Performance Trade-offs & Optimization¶
Overview¶
Using Tesseracts adds overhead to your computations through:
Container startup (~2s) — One-time cost when starting a containerized Tesseract.
HTTP communication (~2.5ms locally, up to ~50-100ms+ in cloud setups) — Request/response handling per call.
Data transfer — Moving data between client and server (depends on data size and network bandwidth).
Data serialization — Encoding arrays for transport (depends on data size and encoding format).
Framework overhead (~0.5ms) — Internal machinery, schema processing. Present even in non-containerized mode.
For workloads where computations take seconds or longer, total overhead is typically negligible. See the rules of thumb for guidance on which overhead sources dominate for different workloads.
Note
Tesseract is not a high-performance RPC framework. If your workload requires microsecond latency or millions of calls per second, consider a more traditional RPC framework.
Example scenario: Locally hosted Tesseract¶
Benchmarking scenario¶
The numbers and figures on this page are based on benchmarks run under a specific scenario. This scenario represents a best-case baseline for Tesseract overhead: it minimizes network latency and container virtualization costs, so the numbers isolate framework overhead rather than infrastructure overhead.
Bare-metal Linux Docker (no Docker Desktop virtualization)
Loopback networking (Tesseract running on the same machine as the client)
Local SSD for binref disk I/O
All arrays are float64
Your numbers will differ depending on your setup. In particular:
Docker Desktop (macOS/Windows) adds a virtualization layer, increasing container startup time and HTTP latency, and decreasing raw performance.
Remote Tesseracts make network latency and bandwidth the dominant cost for HTTP mode — compact encodings (base64, binref) matter even more.
Network-attached storage for binref can be significantly slower than local SSD.
Benchmark with representative inputs to understand the trade-offs for your use case.

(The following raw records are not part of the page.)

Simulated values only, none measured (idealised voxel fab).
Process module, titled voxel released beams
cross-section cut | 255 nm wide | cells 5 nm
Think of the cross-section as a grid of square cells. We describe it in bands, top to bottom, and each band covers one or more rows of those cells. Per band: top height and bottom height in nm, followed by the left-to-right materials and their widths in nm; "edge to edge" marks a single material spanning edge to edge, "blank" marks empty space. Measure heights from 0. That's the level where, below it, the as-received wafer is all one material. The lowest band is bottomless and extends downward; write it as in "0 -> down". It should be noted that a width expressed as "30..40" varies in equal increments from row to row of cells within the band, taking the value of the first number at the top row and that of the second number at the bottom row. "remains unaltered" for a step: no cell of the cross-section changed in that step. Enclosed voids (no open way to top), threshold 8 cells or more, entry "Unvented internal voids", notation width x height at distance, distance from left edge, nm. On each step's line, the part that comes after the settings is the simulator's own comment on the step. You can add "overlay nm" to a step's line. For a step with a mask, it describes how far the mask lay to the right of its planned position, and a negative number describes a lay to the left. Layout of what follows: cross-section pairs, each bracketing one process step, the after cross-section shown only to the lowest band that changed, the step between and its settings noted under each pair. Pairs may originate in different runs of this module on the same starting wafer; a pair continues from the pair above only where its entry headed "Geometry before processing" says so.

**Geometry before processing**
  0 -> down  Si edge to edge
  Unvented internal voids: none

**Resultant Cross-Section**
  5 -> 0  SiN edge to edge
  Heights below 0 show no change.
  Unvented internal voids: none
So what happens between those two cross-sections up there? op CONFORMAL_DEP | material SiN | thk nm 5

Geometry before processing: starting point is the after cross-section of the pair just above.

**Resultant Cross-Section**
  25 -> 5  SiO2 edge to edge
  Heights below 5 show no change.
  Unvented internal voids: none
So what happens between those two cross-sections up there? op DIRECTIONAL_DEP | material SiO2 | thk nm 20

The right interaction mode depends on your workload¶
Warning
Advice in this section is specific to the benchmarking scenario described above. Your mileage will vary based on your setup and workload.
The following chart shows absolute overhead (in milliseconds) for each interaction mode across a range of array sizes, using a no-op Tesseract that does nothing but decode and encode data:
Overhead comparison across interaction modes for different array sizes. Uses a no-op Tesseract that does nothing but decode and encode data, isolating framework overhead.¶
Mode (color) |
What it measures |
Typical use case |
|---|---|---|
Non-containerized, in-memory (blue) |
Direct Python calls via |
Development, tight loops, performance-critical paths |
Containerized, json+base64 via HTTP (orange) |
Full Docker + HTTP stack, served via HTTP (e.g. |
Production, CI/CD, multi-language environments |
Containerized, json+binref via CLI (purple) |
CLI invocation via |
Shell scripts, one-off runs, pipelines with large data |
The guidance chart below puts these numbers in context by showing overhead as a percentage of computation time, for three representative I/O sizes (dotted = 1kB, dashed = 1MB, solid = 1GB). For small data, fixed costs (HTTP roundtrip, container startup) dominate. For large data, transfer and serialization take over.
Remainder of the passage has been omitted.